NTT DoCoMo Inc. has yet to decide on the shape of its future relationship with Cingular Wireless LLC should the U.S. carrier gain clearance for its proposed takeover of AT&T Wireless Services Inc., NTT DoCoMo’s president said Friday. The Japanese carrier owns a 16 per cent stake in AT&T Wireless.

“We believe we now have much more options than before,” said Keiji Tachikawa, president and chief executive officer of NTT DoCoMo at a Tokyo news conference. “We have to find out what Cingular has in its mind and based on that, we will decide on our future approach. Nothing is decided at this point. We’ve talked with the management of AT&T Wireless and according to their explanation, Cingular seems to have an interest in DoCoMo as well so it’s up to future discussion.”

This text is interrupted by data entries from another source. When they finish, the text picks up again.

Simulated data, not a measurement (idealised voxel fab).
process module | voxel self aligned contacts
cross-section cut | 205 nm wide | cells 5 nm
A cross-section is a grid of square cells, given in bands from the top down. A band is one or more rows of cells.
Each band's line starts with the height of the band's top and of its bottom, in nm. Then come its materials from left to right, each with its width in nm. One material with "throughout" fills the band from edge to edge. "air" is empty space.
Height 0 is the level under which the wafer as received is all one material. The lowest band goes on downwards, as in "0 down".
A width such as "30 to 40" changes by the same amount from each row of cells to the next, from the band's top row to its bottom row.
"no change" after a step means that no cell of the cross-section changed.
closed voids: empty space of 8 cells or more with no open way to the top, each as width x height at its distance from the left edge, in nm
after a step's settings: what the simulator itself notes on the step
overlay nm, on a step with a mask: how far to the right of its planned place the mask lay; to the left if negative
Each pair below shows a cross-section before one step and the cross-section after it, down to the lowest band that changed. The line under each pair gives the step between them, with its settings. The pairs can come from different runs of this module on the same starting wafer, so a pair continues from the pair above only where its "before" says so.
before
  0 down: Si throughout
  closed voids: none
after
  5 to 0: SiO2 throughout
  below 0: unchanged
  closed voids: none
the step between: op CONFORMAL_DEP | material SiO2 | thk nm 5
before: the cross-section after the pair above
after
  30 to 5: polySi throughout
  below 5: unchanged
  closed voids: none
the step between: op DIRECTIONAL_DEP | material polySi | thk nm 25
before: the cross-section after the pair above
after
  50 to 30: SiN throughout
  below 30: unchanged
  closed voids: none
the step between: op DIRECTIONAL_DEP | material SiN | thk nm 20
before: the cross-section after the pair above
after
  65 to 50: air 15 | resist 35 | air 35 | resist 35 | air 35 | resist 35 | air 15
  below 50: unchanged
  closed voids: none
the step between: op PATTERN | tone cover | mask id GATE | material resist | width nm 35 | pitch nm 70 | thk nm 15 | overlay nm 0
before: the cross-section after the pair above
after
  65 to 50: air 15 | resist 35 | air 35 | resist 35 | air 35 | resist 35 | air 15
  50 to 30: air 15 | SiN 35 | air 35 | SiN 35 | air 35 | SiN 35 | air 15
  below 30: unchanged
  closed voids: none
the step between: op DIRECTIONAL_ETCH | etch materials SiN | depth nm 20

NTT DoCoMo picked up its AT&T Wireless stake in January 2001, during the height of the third-generation(3G) wireless frenzy, paying around US$8 billion. Most of the value of the investment is now gone. NTT DoCoMo wrote off almost its entire investment in the carrier in 2002 following a sharp drop in AT&T Wireless’ share price.

But an agreement still exists between the two carriers under which AT&T Wireless is obliged to roll-out a Wideband Code Division Multiple Access (WCDMA) 3G service based on at least 1,000 cell sites in four cities by the end of this year; otherwise, NTT DoCoMo can insist that AT&T Wireless buys back its stake.

That contract will remain in force should Cingular complete the deal and gain control of AT&T Wireless, said Tachikawa.

“Our position is that our rights will continue (should Cingular complete its deal),” he said. “I understand this is how contracts are interpreted in the U.S. In reality, I think they want to start roll out much earlier than December.”

“The AT&T Wireless 3G network is already prepared, the infrastructure is being made and handsets have been ordered,” he said.

As for NTT DoCoMo’s future relationship with Cingular, Tachikawa said that of four options available, only one appears unlikely at present: that of taking majority or 100 per cent control. Other options include a minority stake, technical alliance or simply friendship, he said.